Embracing Process Over Outcome

Last Monday, Hudson and I attempted to make homemade noodles. Like a lot of things in my life, I had a picture of what the outcome would look like. In my head, it looked almost identical to the perfect noodles pictured in Joanna Gaines’ cookbook. Let’s just say they looked nothing like the picture. While her’s actually looked like noodles you would have bought from the store; mine looked strange and unnameable. I couldn’t even will myself to post a picture of the outcome because they looked so strange. Something clearly went awry. This was not the outcome I was expecting.

All week I have been thinking about this soup.  I have been thinking about if my mindset was merely outcome driven, I would have been pretty disappointed.  And here’s the thing, I usually am outcome driven.  I am all about a clear measurable.  My heart rests a bit easier when I can see a spreadsheet of all the things I did accomplish in a day.  That is one of the reasons I love training for a marathon.  I love the outcome of high mileage.  Even if I produce nothing else the rest of the day, it feels good to know that I ran 20 miles.  That is an outcome I can be proud of.  But here’s the thing, what about the seasons where you are not training for anything? What about the seasons that do not have a clear goal or some outcome that can be measured?  What is the indicator of success?  

Those noodles the other night were not my definition of success.  However, Lance did snap a few quick photos of Hudson and I making those noodles.  And when I look at those photos, I see success.  I see happy faces and floured noses.  I see time well spent in the kitchen. 

There are a handful of lessons this season of quarantine is teaching me.  One is this: the process is always sweeter than the outcome.  In times where we do not have races, or stages, or arenas to display our outcomes, the process becomes essential.  We must lean in and embrace the sweet process of things and not be quite as concerned with the outcome.  
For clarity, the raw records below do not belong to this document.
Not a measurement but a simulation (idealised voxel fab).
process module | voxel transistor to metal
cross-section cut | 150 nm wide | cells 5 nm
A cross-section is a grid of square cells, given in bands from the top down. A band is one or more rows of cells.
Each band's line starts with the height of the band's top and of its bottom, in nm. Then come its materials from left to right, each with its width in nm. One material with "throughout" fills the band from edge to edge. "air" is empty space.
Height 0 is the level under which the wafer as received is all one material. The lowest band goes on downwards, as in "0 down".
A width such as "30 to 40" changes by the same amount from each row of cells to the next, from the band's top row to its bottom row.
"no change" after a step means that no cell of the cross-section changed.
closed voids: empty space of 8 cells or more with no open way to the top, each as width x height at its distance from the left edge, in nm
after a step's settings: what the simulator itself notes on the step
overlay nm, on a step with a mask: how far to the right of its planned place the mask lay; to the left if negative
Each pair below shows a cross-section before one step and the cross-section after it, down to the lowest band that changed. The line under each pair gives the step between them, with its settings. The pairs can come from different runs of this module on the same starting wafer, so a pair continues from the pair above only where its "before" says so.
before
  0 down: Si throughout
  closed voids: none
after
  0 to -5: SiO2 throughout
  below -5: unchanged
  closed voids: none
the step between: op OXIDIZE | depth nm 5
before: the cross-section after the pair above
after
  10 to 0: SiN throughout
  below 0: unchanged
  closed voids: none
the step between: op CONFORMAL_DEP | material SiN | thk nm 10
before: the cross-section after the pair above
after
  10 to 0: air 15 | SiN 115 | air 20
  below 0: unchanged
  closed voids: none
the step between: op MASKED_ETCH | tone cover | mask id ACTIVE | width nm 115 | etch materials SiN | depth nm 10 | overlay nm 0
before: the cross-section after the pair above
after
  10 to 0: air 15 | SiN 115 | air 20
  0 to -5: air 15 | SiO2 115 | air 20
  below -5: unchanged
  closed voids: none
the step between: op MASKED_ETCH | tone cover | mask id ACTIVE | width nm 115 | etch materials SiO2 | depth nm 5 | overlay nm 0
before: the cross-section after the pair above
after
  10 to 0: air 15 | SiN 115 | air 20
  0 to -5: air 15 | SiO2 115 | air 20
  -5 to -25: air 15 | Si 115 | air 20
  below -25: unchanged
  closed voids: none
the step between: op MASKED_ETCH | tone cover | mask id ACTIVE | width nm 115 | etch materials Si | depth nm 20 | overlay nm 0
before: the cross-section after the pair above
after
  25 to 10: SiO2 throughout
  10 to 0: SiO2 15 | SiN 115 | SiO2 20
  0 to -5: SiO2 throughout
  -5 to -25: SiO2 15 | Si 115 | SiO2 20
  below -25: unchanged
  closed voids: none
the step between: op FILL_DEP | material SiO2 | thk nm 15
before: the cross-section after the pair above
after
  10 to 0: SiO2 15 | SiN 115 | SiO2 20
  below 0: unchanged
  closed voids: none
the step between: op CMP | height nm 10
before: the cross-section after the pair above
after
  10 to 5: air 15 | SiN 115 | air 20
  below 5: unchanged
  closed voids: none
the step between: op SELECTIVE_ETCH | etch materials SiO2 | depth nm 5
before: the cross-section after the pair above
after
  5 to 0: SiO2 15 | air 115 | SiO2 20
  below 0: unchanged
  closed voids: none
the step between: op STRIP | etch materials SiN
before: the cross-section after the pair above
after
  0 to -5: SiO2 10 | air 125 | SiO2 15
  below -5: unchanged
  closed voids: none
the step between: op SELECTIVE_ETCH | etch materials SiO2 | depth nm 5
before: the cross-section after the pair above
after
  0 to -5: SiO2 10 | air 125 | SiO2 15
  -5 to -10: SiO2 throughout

For me, personally embracing the process looks a bit like this: 

  1. Getting out to run with zero expectations on mileage and pace.
  2. Making noodles for the sake of spending quality time with my son with zero expectations that it will look like Joanna’s.
  3. Writing words for the sake of creativity and the fact that I am a better person when I am creating + vulnerable.
  4. Sending bold emails. There are lots of no’s, but I am embracing this process of putting myself out there.
  5. Trying new activities with Hudson and being absolutely okay when they do not look like Pinterest.
  6. Taking photos and capturing moments that are not perfect.
  7. Journaling. This is one of the best ways I can look back on the process of my life + see the Lord’s kindness.
  8. Prayer. This outcome-oriented girl needs a lot of help from the Lord to see new vision and embrace the process of things more.

Process over outcome.  It is freeing.  It allows room for grace.  It allows you to sit down at the dinner table still smiling as you eat noodles that look nothing like Joanna’s. It allows you to create, run, write, love, and step out in boldness because it is not about the outcome. It is something more. Something greater. It is about who you are becoming in the process.